Vanderbilt expert on what to expect when you’re expecting a government shutdownby Liz Entman Dec. 7, 2017, 1:02 PM
Congress has given itself until Dec. 22 to produce a new budget, but Bruce Oppenheimer, professor of political science, says that’s not a guarantee that a deal will be made. Here’s what he’s going to be watching for:
How long will Congress drag this out?
If Congress can’t come to an agreement by the 22nd, legislators may be tempted to try to avoid a shutdown by passing another continuing resolution to keep the government open while negotiations continue. Oppenheimer said this has its risks—especially if they give themselves too much time. “The shorter a continuing resolution, the easier it is to keep people on board without having to add all kinds of extras,” he said. “The longer it goes, the more ‘gimmes’ get tacked on, and that makes it even harder to come to an agreement.”
There are pros and cons to buying more time, Oppenheimer said, noting that a looming deadline is sometimes the best way for individual legislators or caucuses to push pet projects or unpopular provisions through. “When you’ve got a bill you have to pass, people tend to try to hold things hostage,” he said.

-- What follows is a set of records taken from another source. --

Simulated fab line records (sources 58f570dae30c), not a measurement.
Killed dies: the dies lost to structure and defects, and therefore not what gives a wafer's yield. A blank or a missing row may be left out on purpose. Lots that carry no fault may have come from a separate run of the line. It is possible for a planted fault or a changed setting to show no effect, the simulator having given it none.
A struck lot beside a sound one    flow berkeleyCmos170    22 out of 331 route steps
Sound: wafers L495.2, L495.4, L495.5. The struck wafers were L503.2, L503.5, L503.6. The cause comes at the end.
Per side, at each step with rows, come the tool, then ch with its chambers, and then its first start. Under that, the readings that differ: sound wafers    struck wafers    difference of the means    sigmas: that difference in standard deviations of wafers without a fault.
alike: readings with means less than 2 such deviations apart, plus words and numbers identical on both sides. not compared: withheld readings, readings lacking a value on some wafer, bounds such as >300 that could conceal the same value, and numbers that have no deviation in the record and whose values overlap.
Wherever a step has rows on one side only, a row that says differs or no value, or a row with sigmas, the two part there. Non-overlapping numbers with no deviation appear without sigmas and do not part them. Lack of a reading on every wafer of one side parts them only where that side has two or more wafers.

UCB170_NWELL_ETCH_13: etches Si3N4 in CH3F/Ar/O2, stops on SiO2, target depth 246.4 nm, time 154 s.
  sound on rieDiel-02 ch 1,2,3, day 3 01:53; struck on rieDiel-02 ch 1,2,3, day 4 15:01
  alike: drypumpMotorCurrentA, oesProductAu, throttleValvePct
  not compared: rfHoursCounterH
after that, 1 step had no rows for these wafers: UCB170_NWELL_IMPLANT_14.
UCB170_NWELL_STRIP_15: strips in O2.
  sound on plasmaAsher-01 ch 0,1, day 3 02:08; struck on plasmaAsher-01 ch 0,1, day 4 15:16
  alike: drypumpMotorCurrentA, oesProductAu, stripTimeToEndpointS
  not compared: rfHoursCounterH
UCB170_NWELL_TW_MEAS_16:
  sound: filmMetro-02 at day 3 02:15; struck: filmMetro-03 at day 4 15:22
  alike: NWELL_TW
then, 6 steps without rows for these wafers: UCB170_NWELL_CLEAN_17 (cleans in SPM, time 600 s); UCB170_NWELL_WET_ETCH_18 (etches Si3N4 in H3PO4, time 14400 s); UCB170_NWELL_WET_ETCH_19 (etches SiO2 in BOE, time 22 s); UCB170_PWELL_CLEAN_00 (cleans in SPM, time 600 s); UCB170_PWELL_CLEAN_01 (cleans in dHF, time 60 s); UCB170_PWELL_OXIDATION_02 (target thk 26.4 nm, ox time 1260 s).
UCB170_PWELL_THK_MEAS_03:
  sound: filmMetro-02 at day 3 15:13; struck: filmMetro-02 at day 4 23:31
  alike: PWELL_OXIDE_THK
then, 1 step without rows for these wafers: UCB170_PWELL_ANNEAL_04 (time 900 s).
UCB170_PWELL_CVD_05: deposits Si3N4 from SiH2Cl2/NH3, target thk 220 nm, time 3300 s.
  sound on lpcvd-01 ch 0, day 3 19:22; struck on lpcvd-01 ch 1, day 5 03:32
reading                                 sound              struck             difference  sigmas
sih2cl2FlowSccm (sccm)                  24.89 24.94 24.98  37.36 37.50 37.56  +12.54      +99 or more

Taking more time gives Republicans more time to build consensus among their own party, but it also means the risk of having to make an unpalatable last-minute deal with Democrats if their votes still come up short. “The more the Republicans concede to the Freedom Caucus’ demands, the less likely Democrats will sign on,” he said. “In that case, the price (of passage) may have to be to keep auxiliary issues out, such as funding for the border wall.”
However, Oppenheimer said, the Republicans also face the extra challenge of ensuring that the budget doesn’t undermine any promises they made to pass their tax bill. “For example, there are commitments to Senator Collins that senators need to include,” he said.
The government shuts down. Whose fault is it?
History suggests voters will place the blame on congressional Republicans, said Oppenheimer, as they did during the shutdowns under Clinton and Obama. This was true both when Congress failed to pass a budget on time, as it did under Obama, and when Congress was unable to override Clinton’s veto.
What’s more interesting this time around is that there’s a unified government—meaning the blame could potentially fall to Trump if he doesn’t like the deal congressional Republicans made. “If the budget doesn’t have funding for the border wall, will Trump veto it? And if he does, will he be blamed for it?”
Nobody wants to be a Grinch
However Congress ends up trying to pass the budget, legislators are likely to do their best to avoid a Christmas shutdown, Oppenheimer said. “One, it’s hard to get enough representatives to come back during the holidays to resolve it; and two, it’s such a slow media season that the shutdown will be the only story in Washington,” he said. “Besides, they don’t want to be blamed for ruining the holidays.”